PyROS Uncertainty Sets

Overview

In PyROS, the uncertainty set of a robust optimization problem is represented by an instance of a subclass of the UncertaintySet abstract base class. PyROS provides a suite of pre-implemented concrete subclasses to facilitate instantiation of uncertainty sets that are commonly used in the optimization literature. Custom uncertainty set types can be implemented by subclassing UncertaintySet.

Note

The UncertaintySet class is an abstract class and therefore cannot be directly instantiated.

Pre-Implemented Uncertainty Set Types

The pre-implemented UncertaintySet subclasses are enumerated below:

AxisAlignedEllipsoidalSet(center, half_lengths)	An axis-aligned ellipsoidal region.
BoxSet(bounds)	A hyperrectangle (or box).
BudgetSet(budget_membership_mat, rhs_vec[, ...])	A budget set.
CardinalitySet(origin, positive_deviation, gamma)	A cardinality-constrained (i.e., "gamma") set.
DiscreteScenarioSet(scenarios)	A set of finitely many distinct points (or scenarios).
EllipsoidalSet(center, shape_matrix[, ...])	A general ellipsoidal region.
FactorModelSet(origin, number_of_factors, ...)	A factor model (i.e., "net-alpha" model) set.
IntersectionSet(**unc_sets)	An intersection of two or more uncertainty sets, each of which is represented by an UncertaintySet object.
PolyhedralSet(lhs_coefficients_mat, rhs_vec)	A bounded convex polyhedron or polytope.

Mathematical definitions of the pre-implemented UncertaintySet subclasses are provided below.

Table 2 Mathematical definitions of PyROS uncertainty sets of dimension \(n\).

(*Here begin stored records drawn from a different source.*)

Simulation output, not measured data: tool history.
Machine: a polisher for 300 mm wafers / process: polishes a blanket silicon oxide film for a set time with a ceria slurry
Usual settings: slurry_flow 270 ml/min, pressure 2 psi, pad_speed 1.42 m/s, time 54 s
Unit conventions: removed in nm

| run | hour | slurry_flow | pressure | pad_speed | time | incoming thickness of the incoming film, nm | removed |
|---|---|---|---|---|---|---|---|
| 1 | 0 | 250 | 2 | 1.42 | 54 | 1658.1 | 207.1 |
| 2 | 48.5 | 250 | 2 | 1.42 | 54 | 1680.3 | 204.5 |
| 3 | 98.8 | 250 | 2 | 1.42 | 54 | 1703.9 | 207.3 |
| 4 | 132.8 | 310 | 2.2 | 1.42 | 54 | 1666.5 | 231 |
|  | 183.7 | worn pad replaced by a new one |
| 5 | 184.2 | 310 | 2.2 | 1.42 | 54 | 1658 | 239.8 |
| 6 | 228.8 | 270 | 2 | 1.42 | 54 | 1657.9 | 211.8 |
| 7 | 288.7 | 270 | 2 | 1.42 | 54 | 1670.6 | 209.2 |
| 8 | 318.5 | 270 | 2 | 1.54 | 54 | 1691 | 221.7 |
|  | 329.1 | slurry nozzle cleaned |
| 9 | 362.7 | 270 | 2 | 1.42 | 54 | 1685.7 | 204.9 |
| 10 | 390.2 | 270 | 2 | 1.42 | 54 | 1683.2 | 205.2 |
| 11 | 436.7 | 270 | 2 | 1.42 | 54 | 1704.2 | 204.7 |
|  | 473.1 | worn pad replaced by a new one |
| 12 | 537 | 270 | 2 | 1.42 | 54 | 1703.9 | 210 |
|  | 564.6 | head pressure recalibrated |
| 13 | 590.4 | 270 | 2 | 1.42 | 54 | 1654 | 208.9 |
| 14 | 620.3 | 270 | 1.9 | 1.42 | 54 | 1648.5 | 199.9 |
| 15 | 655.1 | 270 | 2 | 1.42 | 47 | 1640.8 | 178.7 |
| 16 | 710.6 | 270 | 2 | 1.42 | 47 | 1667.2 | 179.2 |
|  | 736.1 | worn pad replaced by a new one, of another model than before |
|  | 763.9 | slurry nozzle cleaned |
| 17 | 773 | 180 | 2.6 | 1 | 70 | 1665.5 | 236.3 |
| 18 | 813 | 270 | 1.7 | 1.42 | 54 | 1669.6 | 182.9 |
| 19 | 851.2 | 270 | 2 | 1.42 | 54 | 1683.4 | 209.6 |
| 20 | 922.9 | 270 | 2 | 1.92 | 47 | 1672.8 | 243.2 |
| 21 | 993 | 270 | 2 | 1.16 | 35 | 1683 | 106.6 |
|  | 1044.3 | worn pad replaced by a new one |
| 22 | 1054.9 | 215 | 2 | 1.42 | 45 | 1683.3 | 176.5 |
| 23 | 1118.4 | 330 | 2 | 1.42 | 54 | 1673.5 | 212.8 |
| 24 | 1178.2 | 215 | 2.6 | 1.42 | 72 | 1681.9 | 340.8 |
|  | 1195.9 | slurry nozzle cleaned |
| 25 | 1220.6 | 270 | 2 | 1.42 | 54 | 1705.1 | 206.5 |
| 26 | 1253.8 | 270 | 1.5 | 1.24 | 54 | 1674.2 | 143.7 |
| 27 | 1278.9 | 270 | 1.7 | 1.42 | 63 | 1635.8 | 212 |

Uncertainty Set Type	Input Data	Mathematical Definition
AxisAlignedEllipsoidalSet	\(\begin{array}{l} q^0 \in \mathbb{R}^{n}, \\ \alpha \in \mathbb{R}_{+}^{n} \end{array}\)	\(\left\{ q \in \mathbb{R}^{n} \middle| \begin{array}{l} \displaystyle\sum_{\substack{i = 1: \\ \alpha_{i} > 0}}^{n} \left(\frac{q_{i} - q_{i}^{0}}{\alpha_{i}}\right)^2 \leq 1 \\ q_{i} = q_{i}^{0} \,\forall\,i : \alpha_{i} = 0 \end{array} \right\}\)
BoxSet	\(\begin{array}{l} q ^{\text{L}} \in \mathbb{R}^{n}, \\ q^{\text{U}} \in \mathbb{R}^{n} \end{array}\)	\(\{q \in \mathbb{R}^n \mid q^\mathrm{L} \leq q \leq q^\mathrm{U}\}\)
BudgetSet	\(\begin{array}{l} q^{0} \in \mathbb{R}^{n}, \\ b \in \mathbb{R}_{+}^{L}, \\ B \in \{0, 1\}^{L \times n} \end{array}\)	\(\left\{ q \in \mathbb{R}^{n} \middle| \begin{array}{l} \begin{pmatrix} B \\ -I \end{pmatrix} q \leq \begin{pmatrix} b + Bq^{0} \\ -q^{0} \end{pmatrix} \end{array} \right\}\)
CardinalitySet	\(\begin{array}{l} q^{0} \in \mathbb{R}^{n}, \\ \hat{q} \in \mathbb{R}_{+}^{n}, \\ \Gamma \in [0, n] \end{array}\)	\(\left\{ q \in \mathbb{R}^{n} \middle| \begin{array}{l} \exists\,\xi \in [0, 1]^n\,:\\ \quad \,q = q^{0} + \hat{q} \circ \xi \\ \quad \displaystyle \sum_{i=1}^{n} \xi_{i} \leq \Gamma \end{array} \right\}\)
DiscreteScenarioSet	\(q^{1}, q^{2},\dots , q^{S} \in \mathbb{R}^{n}\)	\(\{q^{1}, q^{2}, \dots , q^{S}\}\)
EllipsoidalSet	\(\begin{array}{l} q^0 \in \mathbb{R}^n, \\ P \in \mathbb{S}_{++}^{n}, \\ s \in \mathbb{R}_{+} \end{array}\)	\(\{q \in \mathbb{R}^{n} \mid (q - q^{0})^{\intercal} P^{-1} (q - q^{0}) \leq s\}\)
FactorModelSet	\(\begin{array}{l} q^{0} \in \mathbb{R}^{n}, \\ \Psi \in \mathbb{R}^{n \times F}, \\ \beta \in [0, 1] \end{array}\)	\(\left\{ q \in \mathbb{R}^{n} \middle| \begin{array}{l} \exists\,\xi \in [-1, 1]^F \,:\\ \quad q = q^{0} + \Psi \xi \\ \quad \displaystyle\bigg| \sum_{j=1}^{F} \xi_{j} \bigg| \leq \beta F \end{array} \right\}\)
IntersectionSet	\(\mathcal{Q}_{1}, \mathcal{Q}_{2}, \dots , \mathcal{Q}_{m} \subset \mathbb{R}^{n}\)	\(\displaystyle \bigcap_{i=1}^{m} \mathcal{Q}_{i}\)
PolyhedralSet	\(\begin{array}{l} A \in \mathbb{R}^{m \times n}, \\ b \in \mathbb{R}^{m}\end{array}\)	\(\{q \in \mathbb{R}^{n} \mid A q \leq b\}\)

Custom Uncertainty Set Types

A custom uncertainty set type in which all uncertain parameters are modeled as continuous quantities can be implemented by subclassing UncertaintySet. For discrete sets, we recommend using the pre-implemented DiscreteScenarioSet subclass instead of implementing a new set type. PyROS does not support mixed-integer uncertainty set types.